U.S. stocks could face further pressure next week unless investors get some relief from worries about Europe, jobs and the toll they might take on the economic recovery.

Reports on retail sales and consumer sentiment, both of which should offer clues on the outlook for spending, are among the coming week's major economic indicators. Also on tap will be international trade data.

The impact of BP's massive Gulf Coast oil spill on the environment and the energy industry also is likely to stay in focus, with moves to contain the spill so far having failed.

The three major U.S. stock indexes sank on Friday, with the Standard & Poor's 500 index <.SPX> suffering its worst percentage drop since May 20 after a disappointing U.S. jobs report and fresh concerns that the European debt crisis was spreading.

I think we're going to take our clues from what's happening in Europe as it seems to be the emotional drain on the market, said Robert Froehlich, senior managing director of The Hartford Mutual Funds in Simsbury, Connecticut.

In addition, the S&P 500 on Friday closed at its lowest level since February, falling below 1,070 and 1,065, the intraday low from the May 6 sell-off. Both were seen as support levels by technicians.

It means the downtrend from late April is reasserted, said Chris Burba, short-term market technician at Standard & Poor's in New York.

For the week, the Dow Jones industrial average <.DJI> fell 2 percent, while the S&P 500 declined 2.3 percent and the Nasdaq <.IXIC> lost 1.7 percent.

The S&P 500 is also down 12.5 percent from its April 23 closing high for the year.


The CBOE Volatility Index <.VIX> rose sharply as the U.S. stock indexes tumbled on Friday. The VIX, which is Wall Street's favorite measure of investor fear, jumped 20.4 percent to close at 35.48.

Among factors worrying investors on Friday, the U.S. government's report showed weaker-than-expected job growth for May, with a large portion of those being temporary hirings for the U.S. Census.

Overseas, a Hungarian official said the country was at risk of a Greek-style crisis.

(It) is just another in a line of worries coming out of Europe regarding budget deficits and the ability to control spending, said Michael Sheldon, chief market strategist at RDM Financial, in Westport, Connecticut.

The energy sector started the holiday-shortened week with a sharp drop after yet another failed attempt to halt the oil spill in the Gulf.

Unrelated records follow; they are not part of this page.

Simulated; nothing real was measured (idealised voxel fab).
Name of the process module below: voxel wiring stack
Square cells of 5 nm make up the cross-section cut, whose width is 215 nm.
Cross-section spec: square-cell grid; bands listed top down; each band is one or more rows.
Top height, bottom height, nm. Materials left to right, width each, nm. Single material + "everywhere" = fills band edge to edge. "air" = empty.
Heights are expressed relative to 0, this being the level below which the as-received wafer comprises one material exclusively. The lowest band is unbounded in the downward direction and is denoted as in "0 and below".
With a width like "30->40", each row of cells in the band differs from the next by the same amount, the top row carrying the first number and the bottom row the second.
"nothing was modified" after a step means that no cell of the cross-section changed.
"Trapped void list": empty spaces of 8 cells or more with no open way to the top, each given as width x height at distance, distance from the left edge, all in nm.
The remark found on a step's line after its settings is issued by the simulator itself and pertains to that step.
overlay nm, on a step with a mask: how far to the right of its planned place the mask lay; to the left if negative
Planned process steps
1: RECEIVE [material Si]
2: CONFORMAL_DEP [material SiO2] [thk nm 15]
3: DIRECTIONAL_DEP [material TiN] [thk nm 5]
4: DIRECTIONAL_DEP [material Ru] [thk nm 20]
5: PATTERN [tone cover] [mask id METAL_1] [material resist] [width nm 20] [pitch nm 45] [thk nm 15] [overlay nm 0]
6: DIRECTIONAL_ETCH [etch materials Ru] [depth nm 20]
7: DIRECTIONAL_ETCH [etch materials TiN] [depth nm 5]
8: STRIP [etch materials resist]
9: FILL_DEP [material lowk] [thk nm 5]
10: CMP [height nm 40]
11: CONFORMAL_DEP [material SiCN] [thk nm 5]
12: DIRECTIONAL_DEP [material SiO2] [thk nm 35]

By the close of trading on Friday, energy shares had lost more ground as BP said it had begun capturing oil spewing from the ruptured Gulf of Mexico well. But tar balls washed up ashore in Florida and the political heat on BP increased as Washington and investors pressed for the British company to free up cash to take care of the damage.

In another blow, U.S. crude oil futures fell 4.2 percent, or $3.10, to settle on Friday at $71.51 a barrel as the U.S. payrolls data and Europe's bank woes stirred worries about economic recovery and energy demand.

An S&P index of energy shares <.GSPE> slid 3.5 percent on Friday, while Exxon Mobil Corp lost 3.2 percent to end at $59.62. New York-traded shares of BP sank 5.3 percent to$37.16.


Next week, retail sales could be key, Froelich said.

If we get a strong number, we could reverse everything that was negative with this employment report today.

The Commerce Department's May report on U.S. retail sales, due Friday, is forecast to show an anemic gain of 0.2 percent versus an April gain of 0.4 percent, according to a Reuters poll.

Ex-autos, the forecast is for a gain of just 0.1 percent compared with a rise of 0.4 percent in the previous report.

However, the Thomson Reuters/University of Michigan's Surveys of Consumers, also due on Friday, is forecast to show a preliminary June reading of consumer sentiment at 74.5 -- up from the final May sentiment reading of 73.6.

On Thursday, a report on the international trade deficit for April is forecast to show a trade gap of $41 billion versus a March deficit of $40.42 billion. The March figure was a 15-month high.

The federal budget for May is expected to show a deficit of $140.0 billion versus $189.65 billion previously.

The data could affect the dollar, which has been rising against the euro. On Friday, the euro fell against the dollar to below $1.20 for the first time in more than four years.

That hurts the outlook for U.S. companies that rely heavily on overseas sales.

Initial jobless claims for the week ended June 5, also expected on Thursday, are forecast to decline slightly. But continuing claims for the week ended May 29 are seen flat, at 4.64 million versus about 4.67 million for the previous week.